An Arena-Village Plan Could Complicate The Ottawa Senators Franchise Sale

The present owners have an arena-village deal option.

The sale of a major league sports franchise is not an easy process. The sellers need to identify a potential buyer. The negotiations to sell the team start while the league does due diligence to make sure the buyer actually has the money to purchase the team. The National Hockey League’s Ottawa Senators franchise is up for sale. Eugene Melnyk, the owner, died in 2022, and his family decided to sell off the property. There are a number of interested suitors for the business but there is a complication that makes this sale a bit more difficult. The Melnyk heirs have entered into an agreement with local politicians to develop an arena-village in the LeBreton Flats part of the city near downtown Ottawa. A potential owner might not want to be part of the arena-village plan.
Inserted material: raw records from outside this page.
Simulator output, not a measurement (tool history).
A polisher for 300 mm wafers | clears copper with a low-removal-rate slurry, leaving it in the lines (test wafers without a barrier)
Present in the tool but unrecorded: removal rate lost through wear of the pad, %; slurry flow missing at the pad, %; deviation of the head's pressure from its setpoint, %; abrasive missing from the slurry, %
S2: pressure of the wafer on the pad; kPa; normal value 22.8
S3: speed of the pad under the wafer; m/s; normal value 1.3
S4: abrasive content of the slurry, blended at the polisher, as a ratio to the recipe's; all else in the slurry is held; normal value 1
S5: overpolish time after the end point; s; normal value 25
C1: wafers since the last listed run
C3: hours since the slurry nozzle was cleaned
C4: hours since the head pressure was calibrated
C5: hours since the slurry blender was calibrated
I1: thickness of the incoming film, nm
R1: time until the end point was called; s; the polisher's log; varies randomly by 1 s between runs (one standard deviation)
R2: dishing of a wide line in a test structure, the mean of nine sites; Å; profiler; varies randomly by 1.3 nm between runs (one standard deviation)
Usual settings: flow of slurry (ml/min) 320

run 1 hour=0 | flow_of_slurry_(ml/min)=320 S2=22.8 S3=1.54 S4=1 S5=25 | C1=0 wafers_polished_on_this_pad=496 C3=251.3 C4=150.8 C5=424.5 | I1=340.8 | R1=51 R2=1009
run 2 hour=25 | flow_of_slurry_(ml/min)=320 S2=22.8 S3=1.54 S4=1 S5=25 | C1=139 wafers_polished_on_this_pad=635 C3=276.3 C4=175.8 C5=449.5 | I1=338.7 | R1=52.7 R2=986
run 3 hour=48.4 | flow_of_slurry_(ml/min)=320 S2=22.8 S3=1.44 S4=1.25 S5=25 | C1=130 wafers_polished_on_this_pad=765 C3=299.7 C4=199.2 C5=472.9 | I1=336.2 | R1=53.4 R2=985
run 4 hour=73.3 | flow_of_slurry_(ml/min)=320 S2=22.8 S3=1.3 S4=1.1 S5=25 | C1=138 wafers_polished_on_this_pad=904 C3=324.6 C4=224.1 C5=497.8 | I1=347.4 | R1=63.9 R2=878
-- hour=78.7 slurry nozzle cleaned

It appeared that NHL Commissioner Gary Bettman wanted the potential franchise owners to not only buy the team but also develop the LeBreton Flats property. But not so fast, the NHL’s Deputy Commissioner Bill Daly may have contradicted his boss. Daly told John Shannon and Bob McCown on the Bob McCown Podcast that “there may be bids that don’t have LeBreton Flats as part of their future projection for this franchise. It depends on what they have planned. It’s certainly a relevant part of the mix, but I don’t think it’s an essential element.” Daly added the franchise will be sold in excess of $800 million and that a billion is a “real possibility.” Ottawa is a small market and has been a problem franchise for the league since it awarded Bruce Firestone and his partners a team in 1990. Firestone had major difficulties coming up with the $50 million US expansion fee. The team has been sold twice and endured a bankruptcy. The league wants the team to stay in Ottawa.